On July 27, the UK Court of Appeal ruled by two-to-one that the Department of Work and Pensions (DWP) must release the names of the companies and organisations that benefitted from the government’s Mandatory Work Activity (MWA) workfare scheme.

Some 500-plus organisations benefitted as a result of free forced labour over a six-month period between July 2011 and January 2012.

The names include well-known high street supermarkets and shops such as Tesco, Boots, WHSmith and Superdrug as well as charities including Oxfam, Age UK and the National Trust. Several local authorities also benefitted, among them Scarborough, Whitby and Essex councils, as have a number of academic institutions.

The MWA scheme was brought in by the Conservative/Liberal Democrat coalition government in May 2011 and ran until November 2015 when the DWP let the programme lapse. The Blair/Brown New Labour government from 2005 to 2010 had experimented with a similar scheme, the Jobseeker Mandatory Activity, piloting it between 2006 and 2008 but did not proceed further.

Under MWA, benefit claimants were obliged to do 30 hours unpaid work a week or risk being sanctioned and losing their Job Seekers Allowance (JSA) payment of around £70 a week. The placement was for a four-week period. According to the DWP, the MWA scheme was meant to target those “lacking, or failing to demonstrate, the focus and discipline that is necessary to effectively: seek out and pursue job opportunities [or] secure and retain employment”.

In 2012, the DWP itself carried out a review of the effectiveness of the MWA programme. The findings showed that the scheme did not help unemployed people get into work and did not enhance the prospects of those seeking work to obtain a proper job. Despite the overwhelming evidence showing its ineffectiveness, the DWP decided to expand the programme, forcing around 70,000 claimants a year onto it at a cost to the state of £5 million a year.

Commenting at the time, Jonathan Portes, the director of the National Institute for Economic and Social Research, which researches areas of social policy, said it was difficult to see how the findings into the effectiveness of MWA could be reconciled with the decision to expand it. He said, “At a time of austerity, it is very difficult to see the justification for spending millions of pounds on a programme which isn’t working”, adding that it appeared to have been designed to enable job advisors to punish those deemed not to be sufficiently active in looking for work.

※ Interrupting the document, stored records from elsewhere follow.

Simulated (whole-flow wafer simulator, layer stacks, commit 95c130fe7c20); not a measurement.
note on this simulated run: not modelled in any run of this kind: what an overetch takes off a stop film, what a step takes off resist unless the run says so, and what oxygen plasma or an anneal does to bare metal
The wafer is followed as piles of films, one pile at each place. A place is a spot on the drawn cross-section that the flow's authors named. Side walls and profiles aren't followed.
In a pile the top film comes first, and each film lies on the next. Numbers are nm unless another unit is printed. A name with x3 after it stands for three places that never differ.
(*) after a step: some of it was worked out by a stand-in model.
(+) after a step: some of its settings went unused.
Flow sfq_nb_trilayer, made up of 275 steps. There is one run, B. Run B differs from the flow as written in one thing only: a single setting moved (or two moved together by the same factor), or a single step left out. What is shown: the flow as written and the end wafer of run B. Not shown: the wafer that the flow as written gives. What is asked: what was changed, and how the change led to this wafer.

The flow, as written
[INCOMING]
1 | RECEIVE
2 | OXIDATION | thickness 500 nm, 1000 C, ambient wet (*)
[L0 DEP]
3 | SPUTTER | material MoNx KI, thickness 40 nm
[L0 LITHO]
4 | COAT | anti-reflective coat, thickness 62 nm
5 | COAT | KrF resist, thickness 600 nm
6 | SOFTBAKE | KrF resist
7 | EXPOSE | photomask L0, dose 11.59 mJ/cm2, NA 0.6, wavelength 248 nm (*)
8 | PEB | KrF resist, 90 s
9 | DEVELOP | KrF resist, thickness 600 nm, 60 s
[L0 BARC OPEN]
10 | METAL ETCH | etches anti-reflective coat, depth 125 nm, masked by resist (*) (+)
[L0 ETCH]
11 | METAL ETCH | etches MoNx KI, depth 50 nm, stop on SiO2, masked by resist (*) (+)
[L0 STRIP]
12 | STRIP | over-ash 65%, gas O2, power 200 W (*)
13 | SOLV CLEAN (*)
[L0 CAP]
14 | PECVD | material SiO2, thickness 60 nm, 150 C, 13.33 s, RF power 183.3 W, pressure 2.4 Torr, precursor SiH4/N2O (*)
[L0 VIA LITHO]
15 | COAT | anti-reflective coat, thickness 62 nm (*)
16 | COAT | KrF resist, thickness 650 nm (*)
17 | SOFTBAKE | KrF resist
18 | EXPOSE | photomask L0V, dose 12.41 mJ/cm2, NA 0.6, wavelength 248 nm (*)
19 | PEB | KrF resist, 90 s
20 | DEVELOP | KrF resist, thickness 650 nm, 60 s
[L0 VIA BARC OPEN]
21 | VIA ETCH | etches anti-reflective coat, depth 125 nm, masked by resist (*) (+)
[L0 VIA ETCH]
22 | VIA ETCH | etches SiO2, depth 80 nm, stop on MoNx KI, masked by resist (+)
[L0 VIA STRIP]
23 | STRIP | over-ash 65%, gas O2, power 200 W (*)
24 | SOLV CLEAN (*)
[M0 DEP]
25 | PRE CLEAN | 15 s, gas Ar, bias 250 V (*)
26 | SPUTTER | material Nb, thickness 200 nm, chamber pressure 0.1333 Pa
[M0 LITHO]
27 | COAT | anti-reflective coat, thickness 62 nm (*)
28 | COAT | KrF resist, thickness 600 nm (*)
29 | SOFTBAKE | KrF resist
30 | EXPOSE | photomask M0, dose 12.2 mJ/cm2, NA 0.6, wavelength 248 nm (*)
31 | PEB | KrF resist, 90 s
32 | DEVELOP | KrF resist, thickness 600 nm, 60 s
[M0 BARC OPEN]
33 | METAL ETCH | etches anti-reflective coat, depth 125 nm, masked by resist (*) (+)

Portes should not have been so incredulous. From the beginning, the intention behind the scheme was not to assist people to get back into employment, but as a subvention to employers. It was in line with the entire ethos of governments globally since the financial crisis of 2008—to bail out the banks and enable the ruling elite to recover their losses at the expense of the working class.

When the legislation setting up MWAs was drafted, it was explicitly stated that the intention was to boost employers’ profits. Section 48 of the 2011 official guidance explained its purpose was: “working towards the profit of the host organisation, providing that the majority of the role is dedicated towards delivery of benefit to the community”.

In 2012, under a freedom of information request, the DWP was asked to name the organisations benefiting from the use of free labour under the MWA scheme. The DWP refused to divulge the information stating that to do so would “hurt the commercial interests” of the organisations involved.

The DWP continued in the same vein after a tribunal hearing in May 2013 ruled that it had to divulge the names. It was not until last month following a Supreme Court ruling that the names were finally released.

A spokesperson from Boycott Workfare, which campaigns against the use of workfare schemes, told the Independent, “Workfare provides free labour for businesses and charities, enforced by the threat of destitution through benefit sanctions, and paid for by the public—including people on workfare. Workfare doesn’t help people find jobs: it’s just an excuse for sanctions…The organisations that benefit by exploiting the forced, unpaid work of claimants have been shielded by the DWP’s secrecy for far too long. The DWP have been using this case to deny other requests for similar information.”

Without fanfare, in November of last year, the Conservative government, led at the time by David Cameron, announced its intention to scrap the MWA scheme by spring of this year.

Since its inception, the scheme has forced around 120,000 claimants to work for their unemployment benefit. At the same time, the government announced it was scrapping Community Work Placements (CWPs)—six-month long placements, where JSA claimants would be expected to work 30 hours a week, usually for a community organisation or charity. Around 28,000 JSA claimants were put on to a CWP and forced to work for their dole money under the threat of sanctions or loss of financial support.

Other claimants are still being put on cheap/free labour Work Experience and Work Academy schemes. In theory, these are not compulsory but the reality is very different.

A posting July 10 on the Boycott Workfare web page from a Work Experience participant explained that people would have their JSA slashed if they didn’t go on the scheme.

It read, “I am currently on the Work Experience scheme at B&M in Droitwich Spa, doing over 30 hours of unpaid work for four weeks. If I do not do this I will have my Job Seekers Allowance cut. There are four people, including myself, doing forced unpaid labour here. We have been told by the job centre and B&M that only one out the four of us might be given a job after the four weeks. So three of us will be working full time and won’t even get a chance at the position, and even the fourth person might not even get the job as they say it is only ‘possible’ someone will be taken on.”

The MWA and Work Programme are just two of a series of workfare pilots and programmes rolled out/supported by the Labour Party and Tories over the last decade. These include Steps to Work—the equivalent of the Work Programme in Northern Ireland, the Community Work Placements, Day One Support for Young People Trailblazer and Mandatory Youth Activity Programme.

In 2013, the vast majority of Labour MPs refused to vote against the Tory government’s jobseekers (back to work schemes) bill, dubbed the workfare bill. Their support prevented 250,000 jobseekers, who had been found by the Royal Courts of Justice to have been exploited on a workfare scheme after working for up to 780 hours unpaid, from receiving £130 million in rebates.

The MWA scandal is yet another example of how increasingly precarious work has become. Zero-hour contracts and self-employment for minimal reward are becoming the norm. With the ongoing economic crisis, transformation of the trade unions into arms of management and the Labour Party into a pro-capitalist organization, the exploitation of workers and youth can only be intensified.